Immediately after the submission of Poland in 1831, the theaters, permanent and itinerant, were closed. The plan was conceived of not allowing them to be re?pened until they could be occupied by Russian performers. But as the Government recovered from its first rage, this was found to be impracticable. The officers of the garrisons in Poland, however numerous, could never support Russian theaters, and besides, where were the performers to come from? In Warsaw, however, it was determined to force a theater into existence, and a Russian newspaper was already established there. The power of the Muscovites has done great things, built vast fortresses and destroyed vaster, but it could not accomplish a Russian theater at Warsaw. Even the paper died before it had attained a regular life, although it cost a great deal of money.
Finally came the permission to re?pen the Polish theater, and indeed the caprice which was before violent against it, was now exceedingly favorable, but of course not without collateral purposes. The scanty theater on the Krasinski place, which was alone in Warsaw, except the remote circus and the little theater of King Stanislaus Augustus, was given up, and the sum of four millions of florins ($1,600,000) devoted to the erection of two large and magnificent theaters. The superintendence of the work of building and the management of the performances was, according to the Russian system, intrusted to one General Rautenstrauch, a man seventy years old, and worn out both in mind and body. The two theaters were erected under one roof, and arranged on the grandest and most splendid scale. The edifice is opposite the City Hall, occupies a whole side of the main public place, and is above 750 feet in length. The pit in each is supported by a series of immense, stupid, square pilasters, such as architecture has seldom witnessed out of Russia. Over these pilasters stands the first row of boxes supported by beautifully wrought Corinthian columns, and above these rise three additional rows. The edifice is about 160 feet high and is the most colossal building in Warsaw. As it was designed to treat the actors in military fashion and according to Russian style, the building was laid out like barracks and about seven hundred persons live in it, most of them employed about the theater. The two stages were built by a German architect under the inspection of the General whose peremptory suggestions were frequent and injurious. Both the great theater as it is called, which has four rows of boxes, and can contain six thousand auditors, and the Varieté theater which is very much smaller, are fitted out with all sorts of apparatus that ever belonged to a stage. In fact, new machinery has in many cases been invented for them and proved totally useless. The Russian often hits upon queer notions when he tries to show his gifts.

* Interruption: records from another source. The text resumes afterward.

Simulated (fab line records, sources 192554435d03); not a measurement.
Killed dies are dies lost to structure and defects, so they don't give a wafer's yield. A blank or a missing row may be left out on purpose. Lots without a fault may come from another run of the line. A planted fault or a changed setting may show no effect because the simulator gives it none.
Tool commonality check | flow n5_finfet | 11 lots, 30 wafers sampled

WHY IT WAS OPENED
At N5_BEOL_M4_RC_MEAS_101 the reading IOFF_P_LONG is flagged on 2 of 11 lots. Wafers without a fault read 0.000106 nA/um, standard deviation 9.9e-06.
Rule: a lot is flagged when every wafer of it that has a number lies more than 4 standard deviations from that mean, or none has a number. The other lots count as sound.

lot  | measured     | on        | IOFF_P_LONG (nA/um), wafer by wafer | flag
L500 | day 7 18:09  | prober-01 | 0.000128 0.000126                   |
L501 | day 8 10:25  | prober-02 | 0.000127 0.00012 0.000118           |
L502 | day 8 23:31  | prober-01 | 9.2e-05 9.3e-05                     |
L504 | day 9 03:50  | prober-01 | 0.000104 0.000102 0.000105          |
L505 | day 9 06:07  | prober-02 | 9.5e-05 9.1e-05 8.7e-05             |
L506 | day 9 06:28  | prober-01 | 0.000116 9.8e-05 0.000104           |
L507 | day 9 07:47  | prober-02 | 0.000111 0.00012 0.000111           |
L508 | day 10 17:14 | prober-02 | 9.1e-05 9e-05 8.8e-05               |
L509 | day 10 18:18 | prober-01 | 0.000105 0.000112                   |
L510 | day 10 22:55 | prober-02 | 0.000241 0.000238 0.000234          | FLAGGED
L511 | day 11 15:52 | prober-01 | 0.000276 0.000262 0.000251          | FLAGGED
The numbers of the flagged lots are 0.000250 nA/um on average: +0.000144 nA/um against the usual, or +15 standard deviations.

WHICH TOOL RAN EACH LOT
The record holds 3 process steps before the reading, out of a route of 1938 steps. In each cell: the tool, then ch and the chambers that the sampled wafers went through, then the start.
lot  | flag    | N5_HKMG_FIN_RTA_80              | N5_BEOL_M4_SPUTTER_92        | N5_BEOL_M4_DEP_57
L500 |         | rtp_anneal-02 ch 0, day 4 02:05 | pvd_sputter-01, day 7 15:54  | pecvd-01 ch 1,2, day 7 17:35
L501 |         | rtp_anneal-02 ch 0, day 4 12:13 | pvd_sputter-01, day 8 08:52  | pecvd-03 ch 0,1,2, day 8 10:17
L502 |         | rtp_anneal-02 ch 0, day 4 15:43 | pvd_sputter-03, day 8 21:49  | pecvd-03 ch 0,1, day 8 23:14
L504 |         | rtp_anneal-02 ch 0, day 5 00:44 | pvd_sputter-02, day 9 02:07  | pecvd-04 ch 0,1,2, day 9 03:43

On one side a very large and strong bridge has been erected leading from the street to the stage, to be used whenever the piece requires large bodies of cavalry to make their appearance, and there are machines that can convey persons with the swiftness of lightning down from the sky above the stage, a distance of 56 feet. A machine for which a ballet has been composed surpasses everything I ever saw in its size; it serves to transport eighty persons together on a seeming cloud from the roof to the foot-lights. I was astonished by it when I first beheld it although I had seen the machines of the grand opera at Paris: the second time I reflected that it alone cost 40,000 florins [$16,000].
Under the management of two Russian Generals, who have hitherto been at the head of the establishment, a vast deal has in this way been accomplished for mere external show.
The great Russian theatre of St. Petersburg has served for a model, and accordingly nothing has really been improved except that part of the performance which is farthest removed from genuine art, namely the ballet.